Local effort to end human trafficking continues
A local woman’s fight against sex trafficking took her to Thailand, Sept. 12-22, where she went undercover as a sex tourist in the red light district.
Adri Carlson, leader of Hosanna Church’s trafficking abolitionist movement in Lakeville, visited several of the bar-brothels that line the crowded streets in a popular area for sex tourism.
Bikini-clad girls smiled from street-side patios, beckoning passersby into the bar where dancers perform.
Patrons pick girls by the number they wear, negotiating the price with the bar’s “mamasan,” a female bar owner, usually about $30 for a few hours or $95 for a night.
“The bar owners literally don’t care about the girls,” Carlson said. “They could leave and not come back. They won’t chase them down.”

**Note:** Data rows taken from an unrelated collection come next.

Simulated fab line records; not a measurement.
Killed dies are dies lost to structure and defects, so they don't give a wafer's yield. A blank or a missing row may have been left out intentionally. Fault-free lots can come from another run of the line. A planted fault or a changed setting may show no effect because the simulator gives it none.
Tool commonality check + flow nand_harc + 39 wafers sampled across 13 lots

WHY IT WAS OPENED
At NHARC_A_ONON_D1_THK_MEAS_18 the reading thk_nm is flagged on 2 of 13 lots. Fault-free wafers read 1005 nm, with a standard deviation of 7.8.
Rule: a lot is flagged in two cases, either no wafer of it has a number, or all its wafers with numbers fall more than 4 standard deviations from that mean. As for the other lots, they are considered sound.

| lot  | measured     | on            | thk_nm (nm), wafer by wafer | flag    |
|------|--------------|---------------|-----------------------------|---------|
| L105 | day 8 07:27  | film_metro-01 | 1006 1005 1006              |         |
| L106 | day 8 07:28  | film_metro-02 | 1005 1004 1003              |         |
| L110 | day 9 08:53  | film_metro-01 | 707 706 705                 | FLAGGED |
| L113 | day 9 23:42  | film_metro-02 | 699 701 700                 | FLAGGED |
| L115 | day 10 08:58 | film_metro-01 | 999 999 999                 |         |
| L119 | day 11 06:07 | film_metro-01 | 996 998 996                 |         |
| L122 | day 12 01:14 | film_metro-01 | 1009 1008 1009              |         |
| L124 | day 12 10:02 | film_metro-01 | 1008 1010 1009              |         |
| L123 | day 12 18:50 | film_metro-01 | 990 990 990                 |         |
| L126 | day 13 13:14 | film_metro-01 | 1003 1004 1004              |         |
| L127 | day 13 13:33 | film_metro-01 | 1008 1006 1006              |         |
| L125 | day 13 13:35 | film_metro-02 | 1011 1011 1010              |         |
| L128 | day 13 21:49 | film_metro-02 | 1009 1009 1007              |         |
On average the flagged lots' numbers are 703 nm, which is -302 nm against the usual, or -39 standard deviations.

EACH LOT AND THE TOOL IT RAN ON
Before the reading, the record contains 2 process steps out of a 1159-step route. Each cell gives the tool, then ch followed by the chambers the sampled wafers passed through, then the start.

Mamasans have no reason to care because there is always a steady supply of girls.
“If I needed money, all I have to do is say, ‘Can I have a job?’ ” Carlson said. “They can give you an outfit or tell you to take off your clothes, and that’s what you’ll wear tonight.”
Carlson, of Eagan, was one of eight from Arise Women Ministries of Minneapolis on the mission to find sex workers who may want to escape the sex trade.
They posed as customers, picking out girls, then sitting with them in the bar or club and talking to them or offering them a free manicure.
“They’ll sit next to you in a bikini,” Carlson said. “Their goal is to get you to buy time with them.”
One girl kept giggling because she thought it so odd that when they spoke, Carlson would look at the girl’s eyes instead of her body.
“She was not used to that,” Carlson said.
Most of the real sex tourists were Western men.
“I was able to understand what the men were saying,” Carlson said. “It was the most uncomfortable part for me.”
She said most of the men visited the bars in pairs. Two men who sat near Carlson were apparently experiencing their first visit.
One of the men, who Carlson thought was in his 30s, expressed his excitement about the opportunity as he picked a girl, then had her sit on his lap and was touching her while talking to his friend.
“She was very young,” Carlson said. “It was really hard to see that.”
Carlson and the others worked in teams, looking for girls who might be prospects for local ministries seeking to give them a way out of trafficking by offering them jobs making T-shirts, jewelry or sewing.
It is a ministry model Carlson said she would like to replicate here, but she is not sure how to deal with the pimps.
While prostitution is “part of the culture” in Thailand, Carlson said, in Minnesota, girls and women are often tricked by their pimps into thinking they care for them before they are raped, drugged, manipulated, threatened and beaten to make them compliant. The pimps are often violent and have chased girls down to make them return.
Carlson helped one local woman escape prostitution before she was under a pimp’s control.
The woman was working in strip clubs and making extra cash on her own as a prostitute. The owner of one of the clubs she worked at was pressuring her to work for him.
She called Carlson, who helped her find resources, assisted her with her resume and job interview skills. She now has safe housing and a job.
Carlson also recently helped the woman raise enough money for her children’s school supplies, then took her shopping to get them.
“I really like some of the models I saw of ministries in Thailand,” Carlson said. “I’d like to see how they could be implemented in the United States. I’m just not sure how to do it yet.”